Kindergarten Reading Help
Are you a Kindergartener’s parent? If so, I’m sure you’re excited about the year ahead. It’s a very important year for your child, and there are some key concepts that all Kindergarteners must learn to get the most out of Kindergarten. One of the most important is ensuring they develop a love of reading. Here are some reading help tips to make that happen.
Did you know that children who regularly read in Kindergarten tend to have higher grades and standardized test scores throughout their academic career? It’s true! Reading helps children learn new words, think critically, and problem solve. And it’s never too early to start.
So how can you help your child become a reader? Here are a few tips:
- Make time each day for your child to read independently. Even just 10 minutes can make a difference.
- Read together as often as possible.
- Provide plenty of opportunities for your child to read and look through books outside of schoolwork. Let them choose what they want to read, and don’t push anything on them that they’re not interested in.

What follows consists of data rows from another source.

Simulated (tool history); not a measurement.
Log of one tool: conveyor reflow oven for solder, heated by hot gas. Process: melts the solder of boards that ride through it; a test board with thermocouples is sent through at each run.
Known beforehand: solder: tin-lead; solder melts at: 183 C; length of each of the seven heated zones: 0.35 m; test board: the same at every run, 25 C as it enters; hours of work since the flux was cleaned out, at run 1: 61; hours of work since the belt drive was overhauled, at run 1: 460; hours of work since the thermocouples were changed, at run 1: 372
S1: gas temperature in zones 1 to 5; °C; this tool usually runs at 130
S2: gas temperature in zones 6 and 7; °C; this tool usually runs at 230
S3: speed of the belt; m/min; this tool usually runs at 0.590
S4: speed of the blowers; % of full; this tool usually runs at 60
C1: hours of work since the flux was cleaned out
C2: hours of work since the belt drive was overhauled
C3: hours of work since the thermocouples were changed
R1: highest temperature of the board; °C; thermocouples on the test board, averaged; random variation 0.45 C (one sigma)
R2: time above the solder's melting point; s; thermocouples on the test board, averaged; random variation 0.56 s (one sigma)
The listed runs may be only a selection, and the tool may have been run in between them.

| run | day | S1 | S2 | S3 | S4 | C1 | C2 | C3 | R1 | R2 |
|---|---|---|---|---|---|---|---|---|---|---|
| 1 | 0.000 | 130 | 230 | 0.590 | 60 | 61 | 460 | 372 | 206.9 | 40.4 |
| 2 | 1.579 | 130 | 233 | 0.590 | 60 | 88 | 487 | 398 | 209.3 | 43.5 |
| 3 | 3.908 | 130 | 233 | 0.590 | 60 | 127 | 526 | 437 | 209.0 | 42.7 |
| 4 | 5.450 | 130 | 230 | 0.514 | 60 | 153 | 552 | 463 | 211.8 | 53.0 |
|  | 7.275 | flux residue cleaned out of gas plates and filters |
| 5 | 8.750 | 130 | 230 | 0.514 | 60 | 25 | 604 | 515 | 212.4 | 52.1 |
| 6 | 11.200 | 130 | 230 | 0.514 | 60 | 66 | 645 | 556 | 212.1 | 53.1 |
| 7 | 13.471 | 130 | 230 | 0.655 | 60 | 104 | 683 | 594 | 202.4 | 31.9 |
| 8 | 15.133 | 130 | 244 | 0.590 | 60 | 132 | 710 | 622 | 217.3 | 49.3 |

- Encourage positive attitudes toward reading by setting a good example yourself! If you enjoy reading yourself, your child will likely follow suit.”
Below are five basic skills that all Kindergartners must master:
Identify phonemes and words in spoken language:
Phonemes are the individual sounds that make up words. Help your child break down words into their individual sounds, and then put them back together again. Practice this skill often and use different letters and sounds, so your Kindergartener has a solid base of understanding of this key concept.
Match letters and sounds:
Your Kindergartener should be able to match the letters and sounds before the end of the year. One way to help with this is by playing letter sound games. There are many online, and you can also make up your own! Read common high-frequency words: These are the words that appear most often in reading materials. Mastering these words will help your Kindergartener be able to read with greater ease and confidence. A great way to practice these words is by using flashcards. This helps develop phonemic awareness and also relates the letter to the correct sounds.
Recognize words that rhyme:
Help your Kindergartener to identify words that rhyme and create lists of these words. You can use children’s books, songs, and nursery rhymes to find examples of words that rhyme. Use these words to play games, and make up silly songs and sayings to make it even more fun!
Retell with prompting a story read-aloud:
A critical skill Kindergarteners should possess is the ability to retell a simple story, with some prompting. What that means is being able to answer basic questions about the characters, setting, and plot of the story. This can be practiced by reading stories together and then asking your child questions about what they just read.
Identify concepts of print in the text:
Concepts of print are all of the different elements that make up a text. This includes the title, author, and illustrator’s name. It also includes things like the front and back covers, the book’s spine, text read from left to right, and the ability to identify capital letters versus lowercase letters. Helping your Kindergartener identify these concepts will make reading easier and more enjoyable for them.
It is never too early to start reading with your child and help them develop the skills they need for Kindergarten and beyond. The tips in this article will give you a head-start on doing just that. Make time each day for reading, find fun ways to practice reading skills, and most importantly, create a positive attitude toward reading in your child. With these simple steps, you can help your Kindergartener become a successful reader and have a very successful and fun Kindergarten experience!